Internal warnings drafted by US Agency for International Development (USAID) staff in early 2024 describing northern Gaza as an “apocalyptic wasteland” were prevented from reaching senior levels of the US government, despite detailing extreme humanitarian devastation following "Israel’s" military assault, Reuters reported on Friday.

The suppressed February 2024 cable, compiled three months after the start of the genocide, drew on United Nations fact-finding missions conducted in January and February. According to former US officials and documents reviewed by Reuters, the report contained graphic firsthand accounts of mass casualties, abandoned bodies, exposed human remains, and what officials described as “catastrophic human needs, particularly for food and safe drinking water.”

The cable was blocked from wider circulation by US Ambassador to "Israel" Jack Lew and his deputy, Stephanie Hallett, who argued the assessment lacked sufficient balance, sources familiar with the matter said. Neither Lew nor Hallett responded to requests for comment.

Gaza warnings suppressed

Former USAID officials told Reuters the report was one of at least five cables sent in early 2024 documenting the rapid collapse of health services, sanitation systems, food access, and social order for Palestinians in Gaza. All five, they said, were either restricted or prevented from reaching senior policymakers.

Three former US officials said the descriptions were unusually stark and likely would have commanded immediate attention had they been allowed to circulate within former President Joe Biden’s administration. They added that the cables could have intensified scrutiny of a National Security Memorandum issued that month, which conditioned US military and intelligence assistance on "Israel’s" adherence to international law.

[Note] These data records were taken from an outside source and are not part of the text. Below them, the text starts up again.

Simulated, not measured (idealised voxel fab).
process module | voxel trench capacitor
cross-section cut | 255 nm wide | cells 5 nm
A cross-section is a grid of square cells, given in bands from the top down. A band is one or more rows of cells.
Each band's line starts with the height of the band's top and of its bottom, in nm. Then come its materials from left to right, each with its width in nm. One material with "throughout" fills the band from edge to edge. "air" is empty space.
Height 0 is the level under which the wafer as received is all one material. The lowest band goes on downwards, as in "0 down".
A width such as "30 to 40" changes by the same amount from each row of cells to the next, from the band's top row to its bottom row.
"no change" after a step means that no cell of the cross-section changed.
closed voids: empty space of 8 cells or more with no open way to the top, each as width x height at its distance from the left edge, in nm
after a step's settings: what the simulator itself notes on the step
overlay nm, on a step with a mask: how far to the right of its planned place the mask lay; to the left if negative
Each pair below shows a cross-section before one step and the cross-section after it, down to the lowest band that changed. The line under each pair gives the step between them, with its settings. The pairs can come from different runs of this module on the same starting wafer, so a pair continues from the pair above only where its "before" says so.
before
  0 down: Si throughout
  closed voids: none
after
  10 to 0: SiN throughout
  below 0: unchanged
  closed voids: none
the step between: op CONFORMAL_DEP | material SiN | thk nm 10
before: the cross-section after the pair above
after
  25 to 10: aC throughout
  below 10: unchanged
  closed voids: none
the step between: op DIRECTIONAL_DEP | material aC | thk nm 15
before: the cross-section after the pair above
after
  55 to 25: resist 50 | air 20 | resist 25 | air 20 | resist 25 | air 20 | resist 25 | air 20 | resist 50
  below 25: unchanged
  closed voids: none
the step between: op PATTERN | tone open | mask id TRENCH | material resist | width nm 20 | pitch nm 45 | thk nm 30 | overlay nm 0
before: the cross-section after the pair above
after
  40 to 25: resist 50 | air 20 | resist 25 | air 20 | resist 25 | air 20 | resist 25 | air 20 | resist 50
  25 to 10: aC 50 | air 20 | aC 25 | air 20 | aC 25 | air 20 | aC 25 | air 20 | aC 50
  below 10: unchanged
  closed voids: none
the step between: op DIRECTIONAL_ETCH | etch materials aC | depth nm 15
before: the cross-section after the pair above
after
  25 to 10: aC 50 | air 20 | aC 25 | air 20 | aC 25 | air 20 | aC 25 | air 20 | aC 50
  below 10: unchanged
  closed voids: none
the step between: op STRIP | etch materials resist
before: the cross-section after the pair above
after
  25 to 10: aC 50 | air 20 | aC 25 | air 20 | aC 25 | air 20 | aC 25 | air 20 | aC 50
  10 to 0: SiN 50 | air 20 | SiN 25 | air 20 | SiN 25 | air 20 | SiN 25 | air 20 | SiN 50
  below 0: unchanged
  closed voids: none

“While cables weren’t the only means of providing humanitarian information ... they would have represented an acknowledgement by the ambassador of the reality of the situation in Gaza,” said Andrew Hall, then a crisis operations specialist for USAID.

Embassy controlled cables

According to Reuters, the US Embassy in occupied al-Quds exercised control over both the language and distribution of most Gaza-related cables, including those originating from other embassies in the region. Former officials said Lew and Hallett frequently argued that the information contained in USAID reports was already available through media coverage.

Although senior US officials were broadly aware of worsening conditions through National Security Council reporting, former officials said restricted access to Gaza meant policymakers were not regularly receiving detailed, firsthand humanitarian assessments. Aid organizations had meanwhile been warning of imminent famine risks.

“Simply put, humanitarian expertise was repeatedly sidelined, blocked, ignored,” a former member of USAID’s Middle East disaster response team told Reuters.

One approved, one blocked

In contrast, the embassy did authorize the wider circulation of a separate January 2024 cable on food insecurity across Gaza, which later appeared in the president’s daily briefing. That report described rising famine risks in the north and severe food shortages elsewhere in the enclave, surprising senior officials by how rapidly conditions had deteriorated.

The February cable on northern Gaza relied on assessments by UN agencies, including UNRWA, the UN Mine Action Service, and the UN Office for the Coordination of Humanitarian Affairs. While it cleared USAID and State Department Palestinian Affairs offices, Hallett ultimately barred its broader release, a move that former officials said would not have occurred without Lew’s approval.

Mounting deaths

The war on Gaza has resulted in more than 71,000 Palestinian deaths, according to Gaza health authorities.

Despite repeated ceasefire efforts, the fighting has continued, deepening humanitarian suffering and political divisions within the United States over its support for "Israel".